The scribes had the power of the written Law, but Jesus, who was trained in the Law and loved the Law, took it a step further: he put the essence of the Law into action by healing and restoring those who were suffering.


The scribes, along with the Pharisees, get a lot of flack in our gospels, and rightfully so. But do you know who’s just as worried about Jesus’ actions in today’s pericope? Well, it says, “When Jesus’ family heard it, they went out to restrain him, for people were saying, ‘He has gone out of his mind.’”


Jesus’ family seems to be embarrassed by him. We need to reign him in, they say, because people are talking. He’s not acting “normal.” If he keeps acting this way, what will people think of us?



Lately, I’ve been a little obsessed with the 14th century German mystic and scholar Meister Eckhart. I’ve been reading his Talks of Instruction every morning before my meditation time. His teachings are almost Zen, though still thoroughly Christian. I read this the other day: “One should be, as our Lord said, ‘like people always on the watch, expecting their Lord.’ Expectant people are watchful, always looking for the God they expect, always ready to find God in whatever comes along; however strange it may be, they always think God might be in it.”

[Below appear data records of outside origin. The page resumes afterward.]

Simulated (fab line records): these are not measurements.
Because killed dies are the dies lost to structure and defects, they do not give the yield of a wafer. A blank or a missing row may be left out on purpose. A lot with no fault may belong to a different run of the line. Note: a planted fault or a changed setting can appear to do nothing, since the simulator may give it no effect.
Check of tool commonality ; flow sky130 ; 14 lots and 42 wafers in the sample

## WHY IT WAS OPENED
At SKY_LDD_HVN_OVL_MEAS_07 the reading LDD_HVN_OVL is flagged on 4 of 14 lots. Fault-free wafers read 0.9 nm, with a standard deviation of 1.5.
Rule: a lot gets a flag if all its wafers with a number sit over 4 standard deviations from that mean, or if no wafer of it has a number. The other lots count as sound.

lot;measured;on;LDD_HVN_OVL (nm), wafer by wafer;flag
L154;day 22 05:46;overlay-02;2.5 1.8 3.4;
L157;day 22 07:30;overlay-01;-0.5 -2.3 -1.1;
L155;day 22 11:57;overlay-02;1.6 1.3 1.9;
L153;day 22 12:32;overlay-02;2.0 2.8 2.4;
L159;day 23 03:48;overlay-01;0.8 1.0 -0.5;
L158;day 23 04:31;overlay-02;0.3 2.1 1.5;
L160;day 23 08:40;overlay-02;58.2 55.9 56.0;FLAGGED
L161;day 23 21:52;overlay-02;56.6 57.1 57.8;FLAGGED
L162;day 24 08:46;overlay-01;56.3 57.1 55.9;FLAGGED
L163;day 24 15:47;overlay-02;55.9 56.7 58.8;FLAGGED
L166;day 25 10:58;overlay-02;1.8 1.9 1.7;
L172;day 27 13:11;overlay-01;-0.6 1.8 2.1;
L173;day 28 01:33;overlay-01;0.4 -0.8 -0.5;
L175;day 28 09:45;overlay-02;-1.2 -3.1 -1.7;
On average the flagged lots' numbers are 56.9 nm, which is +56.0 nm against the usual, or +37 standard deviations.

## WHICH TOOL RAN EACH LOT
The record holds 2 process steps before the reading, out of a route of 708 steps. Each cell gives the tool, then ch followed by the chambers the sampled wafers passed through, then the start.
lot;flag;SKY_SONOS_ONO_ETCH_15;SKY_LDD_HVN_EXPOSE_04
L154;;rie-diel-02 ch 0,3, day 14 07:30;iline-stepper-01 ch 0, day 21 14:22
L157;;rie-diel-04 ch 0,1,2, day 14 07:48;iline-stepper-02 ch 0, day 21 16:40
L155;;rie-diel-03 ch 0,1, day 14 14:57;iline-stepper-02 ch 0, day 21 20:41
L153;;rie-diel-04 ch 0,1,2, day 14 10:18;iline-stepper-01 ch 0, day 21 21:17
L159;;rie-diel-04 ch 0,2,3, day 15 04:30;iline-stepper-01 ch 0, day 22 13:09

However strange it may be, they always think God might be in it. Jesus’ family was not looking expectantly for God when they heard about his sensational ministry. In fact, they were basically saying, “stop acting like a weirdo, you’re making us look bad!” I do believe, though, that concern for Jesus was their intention. Because there is safety in not being strange, safety in acting “normal,” safety in not sticking out from the crowd.


I think that’s usually at the heart of parents’ concerns when their child goes to school all gothed out in black: black clothes, black fingernails, black lipstick, dyed black hair. Or when their teenage daughter cuts off all her hair and starts wrapping her breasts so her chest is flatter and asks to be called Chris instead of Christina. Or when their son is on the front line of protests every night.


Just act normal so you’ll be safe! they’re thinking.


But the thing is, Jesus’ ministry wasn’t a ministry of staying safe, staying comfortable, not sticking out. If it was, imagine all the people then and throughout the centuries who wouldn’t have been healed, who wouldn’t have found hope in their despair.


Jesus’ ministry was about healing and restoring people to the fullness of who they are. He never purposely put himself in harm’s way, but he refused to sacrifice his values, he refused to suppress the fullness of who he was, for the sake of safety, for the sake of comfort, his or others’.


Those kids I mentioned before are doing the same thing. They’re learning about the fullness of who they are and what they believe, and they’re willing to stick out, to be strange, to risk ridicule and sometimes even harm to do so. Their exploration might shift and evolve, but the process is one of growing into the fullness of how God created them.


It makes me wonder if our original sin is expecting people to be the same as we are, making up a “norm” and then persecuting anyone who falls outside that imaginary norm. It’s what happened to Jesus.



I came out in 1999 when I was in college. I went to school in Connecticut, a pretty progressive place, but even there I was careful about where I would hold my girlfriend’s hand in public. Once on campus, someone threw a half eaten apple at us from a dorm window. Another time, during New Haven Pride, I was walking down the street with a group of pretty conspicuously gay friends, and a truck drove by and sprayed us with paintballs. It was all a little unsettling, but I know it could have been a lot worse.


Matthew Shepard, the man who in 1998 was beaten for being gay, tied to a fence on a cold, snowy night, and left there to die, was from my hometown. He was two years older than me and went to the rival high school across town.


In that time, it was common for the LGBTQ+ community to refer to one another as family. So if someone said, “oh yeah, my cousin is family,” they didn’t mean literally, they meant, “oh yeah, they’re gay, too.” If I saw a person on the street with, uh, particular features, I’d nudge my girlfriend and say, “there’s some family.” Admittedly, it was mostly based in stereotypes, and a lot of those stereotypes have faded since.


A lot has changed in those 25 years, but the one thing I miss is referring to complete strangers as family. Now that I’m thinking about it, it was a way of identifying people who lived in the same precarious state. We never knew how close to danger we were, but we knew it was always around somewhere. Identifying fellow queer folks as family was a way of saying, I see you bravely expressing the fullness of God in you, and I’ve got your back if anything happens.


It reminds me of something we heard today:


“Who are my mother and my brothers?” Jesus said. And looking at those who sat around him, he said, “Here are my mother and my brothers! Whoever does the will of God is my brother and sister and mother.”


Jesus isn’t diminishing what family means but lifting all who do the will of God to the level of family.


It takes me back to that Meister Eckhart quote: “Expectant people are watchful, always looking for the God they expect, always ready to find God in whatever comes along; however strange it may be, they always think God might be in it.”


Maybe that’s what family means: looking for God in whoever comes along, however strange they may be. And we’re all strange somehow to someone.


Maybe Jesus is inviting us all to adopt that long-lost habit of the queer community and broadening it, nodding at anyone who seems strange to us, who sticks out from the “norm,” and saying, “there’s some family.”


Amen.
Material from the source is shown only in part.